I'm thrilled to have people digging into this, because I think it's a super interesting problem, but: no, keeping quorum nodes close-enough-but-not-too-close doesn't solve our problem, because we support a unified customer namespace that runs from Tokyo to Sydney to São Paulo to Northern Virginia to London to Frankfurt to Johannesburg.
Two other details that are super important here:
This is a public cloud. There is no real correlation between apps/regions and clients. Clients are public Internet users. When you bring an app up, it just needs to work, for completely random browsers on completely random continents. Users can and do move their instances (or, more likely, reallocate instances) between regions with no notice.
The second detail is that no matter what DX compromise you make to scale global consensus up, you still need reliable realtime update of instances going down. Not knowing about a new instance that just came up isn't that big a deal! You just get less optimal routing for the request. Not knowing that an instance went down is a very big deal: you end up routing requests to dead instances.

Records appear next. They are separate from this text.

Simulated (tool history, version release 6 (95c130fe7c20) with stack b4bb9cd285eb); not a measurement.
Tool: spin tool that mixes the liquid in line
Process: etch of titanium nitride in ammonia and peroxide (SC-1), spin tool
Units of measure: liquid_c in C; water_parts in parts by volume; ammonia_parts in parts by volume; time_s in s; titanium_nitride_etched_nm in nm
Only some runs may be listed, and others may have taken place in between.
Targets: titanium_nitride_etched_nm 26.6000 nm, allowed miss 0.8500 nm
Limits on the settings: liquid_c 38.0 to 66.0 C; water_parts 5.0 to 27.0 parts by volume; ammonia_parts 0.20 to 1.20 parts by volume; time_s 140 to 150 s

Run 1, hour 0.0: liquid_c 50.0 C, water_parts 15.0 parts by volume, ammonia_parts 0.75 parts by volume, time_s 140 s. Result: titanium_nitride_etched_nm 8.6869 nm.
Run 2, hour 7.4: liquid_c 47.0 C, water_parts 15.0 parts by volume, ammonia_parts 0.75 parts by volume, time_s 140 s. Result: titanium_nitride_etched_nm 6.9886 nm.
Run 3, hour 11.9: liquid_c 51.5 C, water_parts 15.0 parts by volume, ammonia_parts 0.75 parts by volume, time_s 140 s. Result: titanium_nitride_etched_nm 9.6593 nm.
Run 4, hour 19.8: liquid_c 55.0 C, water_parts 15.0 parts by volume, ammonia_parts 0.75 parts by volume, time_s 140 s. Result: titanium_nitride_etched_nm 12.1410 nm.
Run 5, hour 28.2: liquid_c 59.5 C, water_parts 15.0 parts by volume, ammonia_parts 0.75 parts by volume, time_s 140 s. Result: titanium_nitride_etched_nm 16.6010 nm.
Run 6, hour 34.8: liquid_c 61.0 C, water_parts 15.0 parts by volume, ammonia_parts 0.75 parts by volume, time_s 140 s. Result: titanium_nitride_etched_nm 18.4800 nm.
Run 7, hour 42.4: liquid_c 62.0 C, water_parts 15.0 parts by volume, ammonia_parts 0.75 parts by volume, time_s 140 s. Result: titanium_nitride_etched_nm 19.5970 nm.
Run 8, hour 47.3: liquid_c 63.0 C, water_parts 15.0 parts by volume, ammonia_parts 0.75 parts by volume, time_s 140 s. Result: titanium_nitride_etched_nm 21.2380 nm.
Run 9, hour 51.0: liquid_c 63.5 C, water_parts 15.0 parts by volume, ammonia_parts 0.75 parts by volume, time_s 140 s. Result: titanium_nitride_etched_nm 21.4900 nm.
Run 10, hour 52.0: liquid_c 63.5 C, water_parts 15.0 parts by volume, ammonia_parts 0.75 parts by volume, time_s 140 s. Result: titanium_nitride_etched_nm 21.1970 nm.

The deployment strategy you're describing is in fact what we used to do! We had a Consul cluster in North America and ran the global network off it.
> I'm thrilled to have people digging into this, because I think it's a super interesting problem
Yes, somehow this is a problem all the big companies have, but it seems like there is no standard solution and nobody has open sourced their stuff (except you)!
Taking a step back, and thinking about the AWS outage last week which was caused by a buggy bespoke system built on top of DNS, it seems like we need an IETF standard for service discovery. DNS++ if you will. I have seen lots of (ab)use of DNS for dynamic service discovery and it seems like we need a better solution which is either push based or gossip based to more quickly disseminate service discovery updates.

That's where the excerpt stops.